The Memory Blocks
Beautiful, humanistic and profound, The Memory Blocks feels like the apotheosis of acclaimed filmmaker Andrew Kotting’s collaborations with his daughter Eden. Set in some almost forgotten factory, a plucky band of neurodivergent workers help Eden navigate the murky waters of memory, while a motley bunch of fantastical figures accompany her somewhere over the rainbow.
Journeys and walks have been a recurring feature in Kotting’s oeuvre and have often been embarked upon with a knowing awareness of the ritualistic nature of the activity. Incorporating elements of 3D animation and super-8 footage from the family archive, th film digs deeper into an interior landscape as it interrogates the uncertainties around memory.

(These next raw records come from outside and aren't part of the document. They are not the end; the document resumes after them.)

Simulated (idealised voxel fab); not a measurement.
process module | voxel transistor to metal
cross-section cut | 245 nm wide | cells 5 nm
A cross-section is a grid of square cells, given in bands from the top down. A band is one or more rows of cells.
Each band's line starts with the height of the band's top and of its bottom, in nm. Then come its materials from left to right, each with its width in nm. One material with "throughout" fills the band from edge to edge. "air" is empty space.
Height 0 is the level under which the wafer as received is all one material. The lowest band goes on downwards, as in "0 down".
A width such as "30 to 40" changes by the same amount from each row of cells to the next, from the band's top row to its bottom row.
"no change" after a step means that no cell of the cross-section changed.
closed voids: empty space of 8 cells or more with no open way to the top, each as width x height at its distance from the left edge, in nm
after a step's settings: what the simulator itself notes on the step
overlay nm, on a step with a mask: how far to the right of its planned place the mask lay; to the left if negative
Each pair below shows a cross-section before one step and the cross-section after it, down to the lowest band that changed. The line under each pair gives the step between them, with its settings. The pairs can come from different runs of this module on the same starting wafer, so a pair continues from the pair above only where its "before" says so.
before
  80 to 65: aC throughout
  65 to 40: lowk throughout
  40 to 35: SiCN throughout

Memory is not just a personal thing, it can be collective. Think of the recorded events that have occurred in our absence which make up our memories. But perception is also unreliable. So can we even be sure we have witnessed what has happened? What Kotting’s film expresses beautifully, is how desperately fragile memory is. Even so, it is best to flow with the flights of fancy.
Perhaps the greatest certainty in the dream-life-film which unfolds before our eyes in The Memory Blocks can be attributed to Eden: “We are searching for ourselves in each other.”
Followed by a Q&A with the director.